Unicode Encodings

2 minute read

Updated:

Unicode is an industry standard for representing text in many languages. Before unicode, ASCII was typically used to encode text into bits.

Encodings

What is encoding and why do we need it? Abstract concepts like characters need to be translated to real-world, physical things. For text, this means mapping characters to a bits. While this is arbitrary, it’s consistent and standards exist. This is what allows programs to write text files that can be read by another program.

A simple, ELI5 example:

A => 00, B => 01, etc.
ABBA => 00010100

Unicode

As the internet connected more peoples of the world, ASCII was insufficient to represent non-latin based languages. Unicode was an encoding that allowed for more than 128 characters (7-bit ASCII).

It’s designed to be extensible, so that new characters can be continue to be added to it. We’ve already seen this in action, with emojis becoming unicode characters. Try explaining what that is to someone 27 years ago (1991) and why it deserves to be a character encoded into a universal character set.

UTF-8, UTF-16, UTF-32

These are the implementation of Unicode. This is important to remember, they are different implementations with trade-offs but all share the same end-goal of being able to encode unicode characters.

The number doesn’t denote any hierarchy or size limitations.

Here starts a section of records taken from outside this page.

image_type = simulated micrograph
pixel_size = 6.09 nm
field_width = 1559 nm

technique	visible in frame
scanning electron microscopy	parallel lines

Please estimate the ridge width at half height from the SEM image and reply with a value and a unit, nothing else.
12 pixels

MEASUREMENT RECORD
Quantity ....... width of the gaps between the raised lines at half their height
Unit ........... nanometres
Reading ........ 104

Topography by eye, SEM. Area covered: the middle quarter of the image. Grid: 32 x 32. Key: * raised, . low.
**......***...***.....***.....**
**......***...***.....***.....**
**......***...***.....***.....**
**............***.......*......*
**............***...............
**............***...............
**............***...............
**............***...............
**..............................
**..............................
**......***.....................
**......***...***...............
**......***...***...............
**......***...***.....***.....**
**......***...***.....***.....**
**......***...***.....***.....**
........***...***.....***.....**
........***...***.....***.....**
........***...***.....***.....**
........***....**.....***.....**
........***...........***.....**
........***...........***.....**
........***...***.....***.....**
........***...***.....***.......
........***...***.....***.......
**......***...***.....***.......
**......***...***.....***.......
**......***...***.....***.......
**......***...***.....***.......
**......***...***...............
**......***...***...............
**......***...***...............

See this StackOverflow answer for more details.

UTF-8

UTF-8 uses 1-4 bytes and is variable width. It’s directly compatible with ASCII. A file containing only ASCII characters should (in theory) be encoded the same for both ASCII and UTF-8. Therefore it is also small and compact.

If you need to use non-ASCII characters, then UTF-8 might represent it in 2-4 bytes. Due to the backwards compatibility with ASCII, much of the lower bytes cannot be used, so more bytes will be used to represent characters.

This is the most common encoding, by far. It’s because the prevalence of latin-based languages (English) on the internet that allows optimizing for this case; the more unicode that is ASCII, the more efficient the UTF-8 is in size.

UTF-16

UTF-16 uses 2-4 bytes. By encoding a minimum of 2 bytes, it can represent 65k characters, which likely covers 99% of current languages in-use. If needed, additional bytes can e used.

Think of this as ASCII with a little bit more wiggle room than 128 characters.

This is the default encoding on Windows machines.

UTF-32

UTF-32 use 4 bytes and is fixed-width. This makes it easy to do string manipulation.

The disadvantage is that every character is exactly 4 bytes and text is bloated.

This is seldom used.